Point triangulation solving

karfly / learnable-triangulation-pytorch

This repository is an official PyTorch implementation of the paper "Learnable Triangulation of Human Pose" (ICCV 2019, oral). Proposed method archives state-of-the-art results in multi-view 3D human pose estimation!

MIT License

1.1k stars 181 forks source link

Point triangulation solving #108

Open nisace opened 4 years ago

nisace commented 4 years ago

Hi all,

I'm trying to use the triangulation method on my own dataset but I struggle to understand how can the third component of the 2D homogeneous keypoints be ignored.

The triangulation problem aims to solve the equation AX=0 where A is constructed from the known projection matrices P and the image coordinates of the 2D keypoints x.

The matrix A is constructed from the fact that we want X such that x ^ PX = 0 for ^ denotes the cross product between two vectors.

As far as I understand, x=[u, v, w] where u and v are the image coordinates of the 2D keypoints but I don't understand how to get the value of w.

From the code, I understand that w is assumed to be equal to 1 but in that case, u and v are only known up to a factor from the 2D keypoints, is that correct? Is so, how can I consider w as an additional unknown and solve for it alongside with the 3D keypoint coordinates?

Thanks

karfly commented 4 years ago

Hi, @nisace! Thank you for thoughtful question.

You're completely right, except that X=[u, v, w] (3-dim vector). Actually it's a 4-dim vector X=[x, y, z, w] (or 3D homogenous vector).

You can refer to this function for more details about algebraic triangulation.

nisace commented 4 years ago

Thanks @karfly for your answer.

I agree that X=[x, y, z, w] is the solution of AX=0 and that we can get the 3D point coordinates as [x/w, y/w, z/w].

My question is about the 2D keypoint coordinates x (or the points argument of the function). These coordinates are of dimension 3 [u, v, w]. However, the function takes points of shape (n ,2) because it assumes that xcan be built from the image coordinates u and v and assumes that w=1.

It's the w=1 that I don't understand. Where does this assumption come from?

Thanks again for your quick response.

karfly commented 4 years ago

The homogeneous scale factor is eliminated by a cross product. (from "Multiple view geometry in computer vision", Richard Hartley and Andrew Zisserman, 12.2, p. 312).

nisace commented 4 years ago

Yes I saw that but the question then is: why would the pixel coordinates of the 2D keypoints on the images correspond to a w value of 1?

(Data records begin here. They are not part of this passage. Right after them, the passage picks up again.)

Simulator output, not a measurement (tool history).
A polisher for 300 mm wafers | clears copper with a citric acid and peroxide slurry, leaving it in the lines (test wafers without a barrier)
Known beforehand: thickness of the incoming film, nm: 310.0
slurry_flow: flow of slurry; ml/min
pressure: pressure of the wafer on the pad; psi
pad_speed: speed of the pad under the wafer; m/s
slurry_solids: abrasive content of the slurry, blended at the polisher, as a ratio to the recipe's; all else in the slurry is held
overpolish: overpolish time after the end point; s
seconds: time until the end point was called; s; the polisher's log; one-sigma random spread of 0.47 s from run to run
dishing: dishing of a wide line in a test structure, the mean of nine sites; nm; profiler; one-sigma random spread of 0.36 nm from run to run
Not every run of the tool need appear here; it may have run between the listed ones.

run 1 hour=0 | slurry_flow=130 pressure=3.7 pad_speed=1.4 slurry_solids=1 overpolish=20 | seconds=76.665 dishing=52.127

I made an experiment where I simulate multiple images by projecting a 3D point with different matrices which gives me a set of "2D" points of dimension 3. Then I give the matrices and the 2D points as input to your function to see if I can reconstructed the 3D point.

If I understand correctly, the first two components of the vector given by the projection are the pixel coordinates. The third component can be ignored (see https://www.khronos.org/registry/OpenGL-Refpages/gl2.1/xhtml/gluProject.xml). Thus I thought your function would expect the first two components as inputs. However the result is wrong if I do so.

I need to divide the first two components of the 2D points by the third component in order to get the correct result.

nisace commented 4 years ago

@karfly your help would be much appreciated if possible. Thanks in advance !

karfly commented 4 years ago

Let's look at the equation x = PX. Here X is a 3D homogenous X=[x,y,z,1]. Element P[-1][-1] always equals to 1 => the last component of x is always 1 (x=[u,v,w]=[u,v,1]).

If you want to use some w not equal to 1 in the triangulation method above, then you should also change the w in 3D point X.

nisace commented 4 years ago

Why is P[-1][-1] equal to 1? I understand that P is constructed as follows (from http://ksimek.github.io/2013/08/13/intrinsic/) and your code seems to follow this convention.

And even P[-1][-1] = 1 does not imply w = 1, we need the P[-1] = [0, 0, 0, 1] for that.

Or maybe you have some assumptions on the matrix [ R | t ]?

Thanks

T-Rex9000 commented 4 years ago

@karfly Hi! I just read this issue and I admit I don't understand why would P[-1][-1] be 1 and why would the last component of x be 1 in this case without any other assumption. Thanks!